A year later, and with Thompson safely at home, Khrushchev was in a more sober and generous spirit as the clock struck twelve. Following the bells welcoming the arrival of 1961, and the lighting of the forty-foot New Year’s tree inside St. George’s Hall, Khrushchev raised his glass and offered a toast that would be taken as doctrinal direction by party leaders and repeated in diplomatic cables around the world.

“Happy New Year, comrades, Happy New Year! No matter how good the old year has been, the New Year will be better still!”

The room exploded in cheers, embraces, and kisses.

Khrushchev ritually toasted the working people, the peasants, the intellectuals, Marxist-Leninist concepts, and peaceful coexistence among the world’s peoples. In a conciliatory tone he said, “We consider the socialist system to be superior, but we never try to impose it on other states.”

The hall grew silent as he turned his words to Kennedy.

“Dear Comrades! Friends! Gentlemen!” said Khrushchev. “The Soviet Union makes every effort to have friendly ties with all peoples. But I think no one will reproach me if I say that we attach great importance to improving our relations with the USA because this relationship greatly molds others. We would like to believe that the USA strives for the same outcome. We hope that the new U.S. president will be like a fresh wind blowing away the stale air between the USA and the USSR.”

The man who a year earlier had counted the atomic bombs he would drop on the West was striking a peacemaker’s pose. “During the election campaign,” Khrushchev told the crowd, “Mr. Kennedy said if he had been president he would have expressed regret to the Soviet Union” about sending spy planes over its territory. Khrushchev said he as well wanted to put “this lamentable episode in the past and not go back to it…. We believe that by voting for Mr. Kennedy and against Mr. Nixon, the American people have disapproved of the policy of Cold War and worsening international relationships.”

Khrushchev raised his refilled glass. “To peaceful coexistence among nations!”

Cheers.

“To friendship and peaceful coexistence among all peoples!”

Thunderous cheers. More embraces.

Khrushchev’s choice of language was calculated. The repetitive use of the term “peaceful coexistence” was at the same time a declaration of intent toward Kennedy and a message of determination to his communist rivals. Recognizing Soviet economic limits and new nuclear threats, Khrushchev, in his famous secret speech at the 20th Congress of the Communist Party in 1956, had introduced the new thinking that communist states could peacefully coexist and compete with capitalist states. His opponents, however, favored a return to Stalin’s more aggressive notions of world revolution and more active preparations for war.

As 1961 opened, the ghosts of Stalin endangered Khrushchev far more than any threat from the West. After his death in 1953, Stalin’s bequest to Khrushchev had been a dysfunctional Soviet Union of 209 million people and dozens of nationalities stretching over one-sixth of the world’s land-mass. World War II’s battles had depleted a third of the Soviet Union’s wealth and had left some 27 million dead while destroying 17,000 Soviet towns and 70,000 villages. That didn’t count the millions Stalin had killed previously through man-made famine and his paranoid purges.
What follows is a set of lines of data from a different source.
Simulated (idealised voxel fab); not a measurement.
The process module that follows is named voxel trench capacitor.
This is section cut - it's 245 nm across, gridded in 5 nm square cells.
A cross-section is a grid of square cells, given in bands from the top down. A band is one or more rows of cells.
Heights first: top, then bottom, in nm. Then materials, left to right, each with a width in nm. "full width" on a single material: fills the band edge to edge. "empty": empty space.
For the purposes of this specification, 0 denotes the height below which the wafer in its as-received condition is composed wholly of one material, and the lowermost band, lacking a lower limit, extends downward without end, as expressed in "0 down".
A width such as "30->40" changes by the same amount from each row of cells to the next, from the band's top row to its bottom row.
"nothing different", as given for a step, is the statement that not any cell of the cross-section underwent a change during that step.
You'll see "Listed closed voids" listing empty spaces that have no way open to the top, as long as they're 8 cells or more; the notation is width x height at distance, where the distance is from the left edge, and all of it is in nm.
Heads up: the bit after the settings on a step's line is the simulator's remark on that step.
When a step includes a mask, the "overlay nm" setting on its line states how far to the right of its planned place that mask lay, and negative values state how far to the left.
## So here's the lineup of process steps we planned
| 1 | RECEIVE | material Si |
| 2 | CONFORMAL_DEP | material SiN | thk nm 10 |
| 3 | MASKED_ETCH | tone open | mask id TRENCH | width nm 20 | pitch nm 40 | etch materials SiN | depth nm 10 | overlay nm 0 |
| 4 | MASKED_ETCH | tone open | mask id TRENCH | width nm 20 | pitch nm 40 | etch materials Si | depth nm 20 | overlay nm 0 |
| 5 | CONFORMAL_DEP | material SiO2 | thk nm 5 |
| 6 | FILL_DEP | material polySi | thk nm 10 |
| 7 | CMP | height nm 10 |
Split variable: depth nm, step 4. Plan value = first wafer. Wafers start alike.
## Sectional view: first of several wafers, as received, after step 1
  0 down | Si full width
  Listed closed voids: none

Khrushchev blamed Stalin for then launching an unnecessary and costly Cold War before the Soviet Union had been able to recover from its previous devastation. In particular, he condemned Stalin for the botched Berlin blockade of 1948, when the dictator had underestimated American resolve and overestimated Soviet capabilities at a time when the U.S. still retained its nuclear monopoly. The result had been the West’s breaking of the embargo, then the 1949 creation of NATO and the founding in the same year of a separate West Germany. What accompanied that was an American commitment to dig into Europe for a longer stay. The Soviet Union had paid a high price because Stalin, in Khrushchev’s view, “didn’t think it through properly.”

Having extended the olive branch to Kennedy through his New Year’s toast, a still-sober Khrushchev at two a.m. took aside West German Ambassador Hans Kroll for a private talk. For Khrushchev, the sixty-two-year-old German was the second most important Western ambassador after the absent Thompson. However, the two men were far closer personally than Khrushchev was to the American envoy, connected both by Kroll’s Russian fluency and his conviction, not unusual for Germans of his generation, that his country was more closely connected culturally, historically, and potentially also politically to Moscow than to the U.S.

Accompanied by Deputy Premier Anastas Mikoyan and Presidium member Alexei Kosygin, Khrushchev and Kroll retreated to the same odd anteroom where the Soviet leader had threatened Thompson one year earlier. That year as well, Kroll had stormed out of the New Year’s celebration in protest after the Soviet leader used his toast to condemn West Germany as “revanchist and militaristic.”

This time, however, Khrushchev was in a seductive mood, and he summoned a waiter to pour Kroll Crimean champagne. While nursing a light Armenian red wine, the Soviet leader explained to Kroll that under doctor’s orders he was not drinking vodka or other hard drinks. Kroll savored such personal exchanges with Khrushchev, and it was his practice at such moments to draw him near physically and speak in hushed tones to underscore their closeness.

Kroll had been born four years later than Khrushchev in the then Prussian town of Deutsch Piekar, which in 1922 would be ceded to Poland. He learned his first Russian while fishing as a boy on the river that divided the German and Czarist empires. His first two years as a diplomat in Moscow had come in the 1920s when post–World War I Germany and the new communist Soviet Union, then two of the most vilified countries in the world, struck the Rapallo agreement that broke their diplomatic isolation and formed an anti-Western, anti–Versailles Treaty axis.

Kroll’s view was that European hostilities could only be calmed through an eventual accord enabling West Germany and the Soviet Union—“the two most powerful countries in Europe”—to get along better with each other. He had worked in that direction since leading the East–West trade department of the Economics Ministry in 1952, when West Germany was only three years old. His convictions had brought him into frequent conflict with the United States, which remained wary that too cozy a relationship could open the way to a neutral West Germany.

Khrushchev thanked Kroll for his help the previous autumn in getting West German Chancellor Konrad Adenauer to approve new economic agreements with the communist world, including the renewal of an East–West German trade accord, which had been interrupted a few months earlier. Though East Germany was the Soviet client, Khrushchev considered West Germany to be of far greater importance to the Soviet economy, due to the unique access it provided him to modern machinery, technology, and hard-currency loans.

So the Soviet leader raised his glass in a toast to what he called the Federal Republic of Germany’s remarkable postwar reconstruction. Khrushchev told Kroll that he hoped Chancellor Adenauer would use his growing economic strength and thus greater independence from the U.S. to distance himself from Washington and further improve relations with the Soviets.